Shamik Chakrabarty, Ahmedabad
The punchlines should have expired last year itself. The tragic aftermath of Royal Challengers Bengaluru’s maiden title triumph ensured that they didn’t.
Sport can induce tribalism. What should have been RCB’s finest hour became their lowest point.
The punchlines have finally expired now, after securing back-to-back IPL titles. For so long, RCB have been the IPL’s ultimate enigma — a franchise with a gargantuan fan base, an unmatched star cast, but an empty trophy cabinet. Since the inception of the IPL, they had a deep-seated desire to boast galacticos. Collectively, they were the tournament’s “nearly men”.
Sport, though, works in cycles. The league’s power centre has shifted to Bengaluru. Decimating Gujarat Titans in the final and winning their second title at the Narendra Modi Stadium on Sunday makes things definitive. The RCB era has begun in earnest.
The franchise carried the scars of failure for long. Before 2025, RCB had reached the final three times — in 2009, 2011 and 2016. Every time, they fell agonisingly short. The team mantra — Ee Sala Cup Namde — had become a joke. Nobody is laughing now — Ee Sala Nu Cup Namdu.
Forget the hard numbers and individual exploits — Virat Kohli oozing greatness, Bhuvneshwar Kumar rolling back the years, Josh Hazlewood hitting the deck hard, and Rajat Patidar going ballistic in the middle overs while leading the side well. RCB had bigger stars and better match-winners before — Chris Gayle, AB de Villiers and Kevin Pietersen. They were prisoners of star culture. They needed a culture shift. They needed to become a marching song of the proletariat to be successful, which happened under Dinesh Karthik (batting coach and mentor), Mo Bobat (director of cricket) and Andy Flower (head coach). The captaincy change, made belatedly, was long overdue. Better late than never.
Patidar agreed with the culture-shift observation.
“Definitely, I think culture has changed but I don’t know what the culture was (before) because I played from 2021,” the skipper said at the post-match press conference after winning the trophy. “There were a lot of changes in the mindset of the players. I think all the credit goes to the coaching staff.”
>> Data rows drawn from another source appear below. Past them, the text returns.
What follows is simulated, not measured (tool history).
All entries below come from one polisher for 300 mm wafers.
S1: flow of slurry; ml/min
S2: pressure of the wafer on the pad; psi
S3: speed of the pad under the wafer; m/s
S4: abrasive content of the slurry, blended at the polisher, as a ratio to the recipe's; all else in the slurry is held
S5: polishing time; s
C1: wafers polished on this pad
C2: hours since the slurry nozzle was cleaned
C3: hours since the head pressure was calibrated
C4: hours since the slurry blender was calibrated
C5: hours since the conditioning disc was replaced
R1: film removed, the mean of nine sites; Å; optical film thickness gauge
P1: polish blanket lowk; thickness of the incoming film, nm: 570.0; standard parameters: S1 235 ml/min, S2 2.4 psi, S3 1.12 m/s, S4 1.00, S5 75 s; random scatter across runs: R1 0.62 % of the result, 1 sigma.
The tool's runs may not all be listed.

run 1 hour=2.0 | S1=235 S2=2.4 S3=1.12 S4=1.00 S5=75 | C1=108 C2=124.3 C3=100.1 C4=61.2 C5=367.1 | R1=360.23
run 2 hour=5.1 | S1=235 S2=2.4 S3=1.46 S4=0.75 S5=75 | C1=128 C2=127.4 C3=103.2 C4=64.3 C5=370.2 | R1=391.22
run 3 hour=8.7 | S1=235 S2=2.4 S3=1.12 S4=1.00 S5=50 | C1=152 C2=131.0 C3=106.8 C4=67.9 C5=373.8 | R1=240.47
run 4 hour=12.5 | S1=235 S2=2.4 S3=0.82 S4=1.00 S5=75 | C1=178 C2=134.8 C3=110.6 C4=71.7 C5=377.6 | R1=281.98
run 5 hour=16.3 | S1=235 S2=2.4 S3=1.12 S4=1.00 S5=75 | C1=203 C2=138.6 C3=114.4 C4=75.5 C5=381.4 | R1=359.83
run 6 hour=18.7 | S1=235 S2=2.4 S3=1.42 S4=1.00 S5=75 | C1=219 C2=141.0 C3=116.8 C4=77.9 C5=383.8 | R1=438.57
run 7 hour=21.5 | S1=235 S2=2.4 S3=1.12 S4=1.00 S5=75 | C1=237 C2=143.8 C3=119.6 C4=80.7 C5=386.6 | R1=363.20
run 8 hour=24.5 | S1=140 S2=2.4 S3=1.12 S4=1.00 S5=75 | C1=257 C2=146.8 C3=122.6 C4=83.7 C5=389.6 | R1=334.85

He elaborated on this, saying:
“The way they (coaching staff) are handling the players, especially the new players who are coming in… They are also an important part of the team, not only the experienced players who are playing. The coaching staff is treating every player equally. That is the change I feel.”
Ask Patidar about Flower, and he would wax lyrical.
“He is one of the best coaches, I feel, because of the way he handles players,” said the skipper. “Not only the players who are playing. I think for him it is the players who are not playing, the new players who are coming in, the first time they are playing their first IPL season. He spent a lot of time with every individual. So, you know, I don’t have words for him, but he is the best coach I have played under.”
Under this coaching staff, players don’t feel left out even if they aren’t playing. Venkatesh Iyer is a case in point. For a significant chunk of the season, he was warming the bench. Then Phil Salt picked up an injury, went to England, and there was a void at the top. Venkatesh seamlessly fitted into that void and formed an opening pair with Kohli, so impactful that Salt had to sit out after returning to the fold.
“They were ready and of course DK (Karthik) was there,” said Patidar. “I have seen a lot of players who are not getting chances and they are spending a lot of time at the nets with DK. So I think they are ready. Whenever they get a chance, they will do it for the team.”
Tactically, too, RCB have been brilliant, both at the auction and on the field. If you look at the batsmen around Kohli and the four international bowlers who can execute the strategy, the winning formula was set there. RCB look every bit a side that can pull off a hat-trick of titles.